“Piled Higher and Deeper” by Jorge Cham
It’s five years this September since I wrote-up and handed in my PhD thesis. I was sorting through my email inbox and came across the writing-up advice that I wrote about a year after I finished. It was a useful reminder for me again, so I thought I’d share it here:
1. It is hard. That is the point. You should be learning techniques for motivating yourself to get on and do things you don’t wanna do that you will be using for the rest of your life.
This is first because it was the most useful one for me – remembering that this was work and that was the point. Sometimes, waiting for the Right Moment or looking for the perfect motivation strategy that’s going to make it all seem easy is just another form of procrastination, and you have to sit down and do it. There were times when I did need a break or to find a better writing strategy, and there were times when I just had to force myself to sit down and do it. Learning to recognise which was which was one of the most important lessons of the process.
2. There are two kinds of theses: perfect ones and finished ones. Aim for the latter.
3. Have some idea what you’re going to do next, including a workable plan B if for some reason it doesn’t all go according to plan A. This helps with the pressure a lot.
4. Be honest with yourself about what your procrastination techniques are, and cut yourself off if necessary. Don’t go into solitary confinement and don’t deny yourself all pleasures, but if you can’t resist going for coffee every time you go to the library – and find you’re still chatting to friends there two hours later – work from home for a few hours. If you can’t stay off the internet, switch it off. And really, the bathroom will be fine – it doesn’t need cleaning again!
5. Be realistic about what you can achieve. If you haven’t done one single perfect eight-hour day of solid writing in the entire course of your PhD, then you are probably not going to start now. Two great hours and 500 words is better than twelve hours when you’re going to start any second now, right after you’ve just finished reading this thing in the Guardian, and a word count of 30. (I had lots of those days.)
On the other hand, if you get your best work done between the hours of 10pm and 2am, and you can keep that up for the next six weeks, that’s OK. There is nothing actually morally superior about getting all your work done between 9am and 1pm if it doesn’t suit you, and trying to force yourself into that pattern will result in Guilt and No Work.

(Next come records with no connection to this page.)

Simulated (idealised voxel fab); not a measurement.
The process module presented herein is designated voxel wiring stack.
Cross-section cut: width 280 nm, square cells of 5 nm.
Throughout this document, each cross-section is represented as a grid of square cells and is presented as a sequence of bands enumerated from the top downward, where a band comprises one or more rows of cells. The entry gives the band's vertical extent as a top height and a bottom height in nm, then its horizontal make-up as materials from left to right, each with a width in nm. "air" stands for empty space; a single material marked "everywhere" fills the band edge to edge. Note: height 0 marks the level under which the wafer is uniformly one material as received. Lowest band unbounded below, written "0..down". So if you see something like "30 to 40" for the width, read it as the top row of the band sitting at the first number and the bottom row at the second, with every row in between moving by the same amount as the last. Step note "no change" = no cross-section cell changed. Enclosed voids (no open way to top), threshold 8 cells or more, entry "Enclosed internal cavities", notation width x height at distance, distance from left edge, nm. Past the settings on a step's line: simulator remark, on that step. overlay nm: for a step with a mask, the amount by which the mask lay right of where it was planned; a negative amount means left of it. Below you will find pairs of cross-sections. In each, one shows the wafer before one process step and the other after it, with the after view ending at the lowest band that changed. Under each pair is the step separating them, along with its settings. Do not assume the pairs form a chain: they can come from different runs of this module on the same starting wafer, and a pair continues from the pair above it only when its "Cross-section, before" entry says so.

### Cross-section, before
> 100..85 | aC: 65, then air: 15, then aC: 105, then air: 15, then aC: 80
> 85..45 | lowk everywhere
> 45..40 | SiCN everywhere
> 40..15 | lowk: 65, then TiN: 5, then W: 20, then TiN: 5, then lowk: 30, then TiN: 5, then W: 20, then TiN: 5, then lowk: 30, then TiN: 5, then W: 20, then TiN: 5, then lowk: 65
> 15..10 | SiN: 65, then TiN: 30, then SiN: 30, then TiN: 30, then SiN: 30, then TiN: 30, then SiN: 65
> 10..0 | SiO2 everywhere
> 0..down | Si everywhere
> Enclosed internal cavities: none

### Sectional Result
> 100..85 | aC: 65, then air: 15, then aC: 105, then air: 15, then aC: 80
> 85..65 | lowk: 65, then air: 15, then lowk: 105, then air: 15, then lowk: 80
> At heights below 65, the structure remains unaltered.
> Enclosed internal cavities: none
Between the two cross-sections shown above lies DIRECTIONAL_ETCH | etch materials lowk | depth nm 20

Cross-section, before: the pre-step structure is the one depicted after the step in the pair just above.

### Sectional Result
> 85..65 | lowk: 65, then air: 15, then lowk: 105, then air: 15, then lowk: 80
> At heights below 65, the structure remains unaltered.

6. When you are reading other people’s work, you will probably find that there are some people in your field make you feel absolutely hopeless and as though you are the stupidest person in the world who will never amount to anything. Some other authors, however, sparks off ideas and connections which make you feel as though you are actually kinda clever and maybe a sophisticated thinker with one or two good and original ideas. Use this knowledge wisely. You shouldn’t ignore all the stuff that’s hard and makes you feel rubbish, of course, but reading stuff that makes you feel clever and capable and sets your brain fizzing is OK too.
7. Reward systems rock. Have something to look forward to after you hand in.
8. You can do it. If you’ve got this far, you can. It’s just a matter of doing it. If you decide you don’t want to, that’s OK too, but own that decision because it’s not the same as not being able to.
9. There will be other summers/ holidays/ family weddings. It’s OK if you miss this one, as long as it is in the service of getting this thing out of the way forever and doesn’t set a pattern for life.
But for my money, number 1 is still the big one – it was hard work, and it was supposed to be. I learned a lot about my own personal style of working, my weaknesses and my strengths, and what I need from a job. Actually being present in the process and not purely focussed on the product was what kept me sane.
Good luck to those who are finishing! And to those who have also finished, what are your top tips?